Interview with

Founder & Teacher, desiringGod.org

Audio Transcript

Katy from Palm Bay, Florida and Jared Bridgman both sent this clip in at the same time. It’s from a message John Piper delivered, titled, “How to Kill Sin, Part 2,” on February 17, 2002. Here’s what he said:

Ed Welch published a book called Addictions: A Banquet in the Grave. It is a great topic. It is taken from a proverb. It is a book on addictions. I commend it to you. It is the sentence from an article that he wrote in preparation for that book.

There is a mean streak to authentic self-control. . . . Self-control is not for the timid. When we want to grow in it, not only do we nurture an exuberance for Jesus Christ, we also demand of ourselves a hatred for sin. . . . The only possible attitude toward out-of-control desire is a declaration of all-out war.”

“The only possible attitude toward out-of-control desire is a declaration of all-out war.”

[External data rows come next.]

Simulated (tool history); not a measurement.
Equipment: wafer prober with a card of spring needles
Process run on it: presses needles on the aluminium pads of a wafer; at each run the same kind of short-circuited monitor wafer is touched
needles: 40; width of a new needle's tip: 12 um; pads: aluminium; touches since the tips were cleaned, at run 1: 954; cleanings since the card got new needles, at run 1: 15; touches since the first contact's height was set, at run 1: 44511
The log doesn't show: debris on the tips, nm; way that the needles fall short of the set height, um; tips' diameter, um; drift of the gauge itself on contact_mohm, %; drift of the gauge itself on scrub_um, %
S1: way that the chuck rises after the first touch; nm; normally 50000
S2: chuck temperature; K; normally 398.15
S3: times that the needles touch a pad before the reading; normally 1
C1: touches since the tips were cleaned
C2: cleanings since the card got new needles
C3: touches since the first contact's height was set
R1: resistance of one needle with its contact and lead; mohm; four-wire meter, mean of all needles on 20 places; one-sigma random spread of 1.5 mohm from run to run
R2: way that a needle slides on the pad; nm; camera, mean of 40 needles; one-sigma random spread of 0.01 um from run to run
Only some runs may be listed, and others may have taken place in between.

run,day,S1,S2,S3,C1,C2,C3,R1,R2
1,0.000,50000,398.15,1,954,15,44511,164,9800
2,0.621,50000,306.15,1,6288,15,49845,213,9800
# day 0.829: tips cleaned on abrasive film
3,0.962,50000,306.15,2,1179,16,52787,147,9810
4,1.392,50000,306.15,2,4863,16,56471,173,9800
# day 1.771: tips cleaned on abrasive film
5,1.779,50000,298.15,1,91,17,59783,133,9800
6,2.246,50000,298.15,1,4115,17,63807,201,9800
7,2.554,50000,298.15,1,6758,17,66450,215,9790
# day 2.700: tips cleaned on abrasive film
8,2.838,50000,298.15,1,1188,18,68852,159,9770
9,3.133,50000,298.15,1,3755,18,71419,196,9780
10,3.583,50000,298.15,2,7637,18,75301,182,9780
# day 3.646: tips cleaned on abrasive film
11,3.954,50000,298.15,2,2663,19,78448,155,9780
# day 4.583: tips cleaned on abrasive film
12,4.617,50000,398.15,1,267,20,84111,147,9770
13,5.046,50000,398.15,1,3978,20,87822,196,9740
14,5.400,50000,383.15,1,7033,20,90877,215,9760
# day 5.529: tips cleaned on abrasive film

I hear so many Christians murmuring about their imperfections and their failures and their addictions and their shortcomings — and I see so little war. Murmur, murmur, murmur. “Why am I this way?” Make war! If you wonder how to make war, go to the manual. Don’t just bellyache about your failures. Make war! He says — I am continuing the quote:

There is something about war that sharpens the senses. . . . You hear a twig snap or the rustling of leaves and you are in attack mode. Someone coughs and you are ready to pull the trigger. Even after days of little or no sleep, war keeps us vigilant.

A Christian Violence

There is a mean, violent streak to the true Christian life. Now let’s very carefully ask: violence against whom or what? Not other people. Not other people. Not other people. Not Muslims. Not Hindus. Not Buddhists. Not atheists. Not secularists. Not nominal Christians. Not wives or husbands or children or ornery bosses — but on every impulse in our soul to be violent to other people — violence, a mean streak in Christianity against our own selves and all in us that would make peace with sin and a settling in peacetime mindset. We make war on that in us. It is a violence against all lust in ourselves, all enslaving desires for food, caffeine, sugar, chocolate, alcohol, pornography, money, the praise of man, approval of others, power, fame. This is our enemy. This is where we make war. It is a violence against all racism in our souls, all sluggish indifference to injustice in our souls, a violence against indifference to poverty and indifference to abortion in our souls.

“Don’t just bellyache about your failures. Make war!”

Did you know that in the warfare of Romans, Satan doesn’t show up until chapter 16? We tend to think of spiritual warfare as this little thing where you find some way to pray or some way to lay hands on or some way to do a Satan thing. Well, that is important. Believe me. That is important. “We do not wrestle against flesh and blood, but against the rulers, against the authorities, against the cosmic powers over this present darkness, against the spiritual forces of evil in the heavenly places” (Ephesians 6:12). That is important. But you know what? It is not nearly as important as this, because the only foothold Satan has in your life is your flesh and your sin. Nobody goes to hell because of Satan. The only reason we go to hell is sin. Much more important than fighting Satan is fighting sin.

This warfare in Romans 8:13 is vastly more important than figuring Satan out. Get that. My biggest enemy is not Satan. My biggest enemy is John Piper. Fallen, fleshly, rebellious, hostile, selfish, lusting, power-grabbing, fame-loving John Piper is my biggest enemy and he is the only reason I will go to hell, not Satan. Satan, you don’t have nearly that kind of power. And, therefore, I really care about us learning how to do this battle. Christianity is not a settle in, live-at-peace-with-the-world-the-way-it-is religion like most Christians live their daily lives.

“Nobody goes to hell because of Satan. The only reason we go to hell is sin.”

The phrase in Romans 8:13 is if by the Spirit you kill. There is a mean streak in Christianity and it is not against anybody else but ourselves. In fact, it is against the meanness of ourselves against other people. If you feel like you are a mean person against others, a harsh person, a critical person, you know your problem? You haven’t learned to make war. You haven’t learned to be mean. You haven’t learned to get violent against your violence, against your meanness, against your critical spirit. And you complain of it, talk about it, but have you made war 24/7 against it?